Professional Career
Burbank was Law Clerk to Justice Robert Braucher of the Massachusetts Supreme Judicial Court in 1973-1974 and to Chief Justice of the United States, Warren Burger, in 1974-1975.
He was general counsel of the University of Pennsylvania from 1975–1980, joining the professorial ranks of Penn Law in 1979.
One of the most influential scholars of federal practice and procedure, Burbank is the author of definitive works on federal court rulemaking, interjurisdictional preclusion, litigation sanctions, and judicial independence and accountability. He is also an authority on international civil litigation and has lectured and taught widely in Europe. He has served as a reporter of judicial discipline rules for the Third Circuit and of that circuit’s task force to study Rule 11, has been invited to testify before congressional committees on numerous occasions and was appointed by the Speaker of the U.S. House of Representatives to serve as a member of the National Commission on Judicial Discipline and Removal (1991–1993).
Burbank served for a decade on the Executive Committee of the American Judicature Society and chaired the Fellowship Selection Committee of the American Academy in Berlin, of which he is now a trustee.

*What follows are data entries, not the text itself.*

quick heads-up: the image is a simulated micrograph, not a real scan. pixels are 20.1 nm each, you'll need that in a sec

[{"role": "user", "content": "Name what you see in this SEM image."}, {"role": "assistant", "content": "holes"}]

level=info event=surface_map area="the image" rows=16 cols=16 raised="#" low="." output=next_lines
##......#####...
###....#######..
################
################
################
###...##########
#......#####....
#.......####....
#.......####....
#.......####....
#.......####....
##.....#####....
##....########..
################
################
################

In November 2002, a federal court appointed Burbank special master of the National Football League. In that role, he resolves certain categories of disputes between the NFL Players Association and the NFL Management Council under a consent decree and collective bargaining agreement.
Burbank has been a visiting professor at Harvard; Urbino, Italy; Pavia, Italy; Goethe University, Frankfurt, Germany; and the University of Michigan.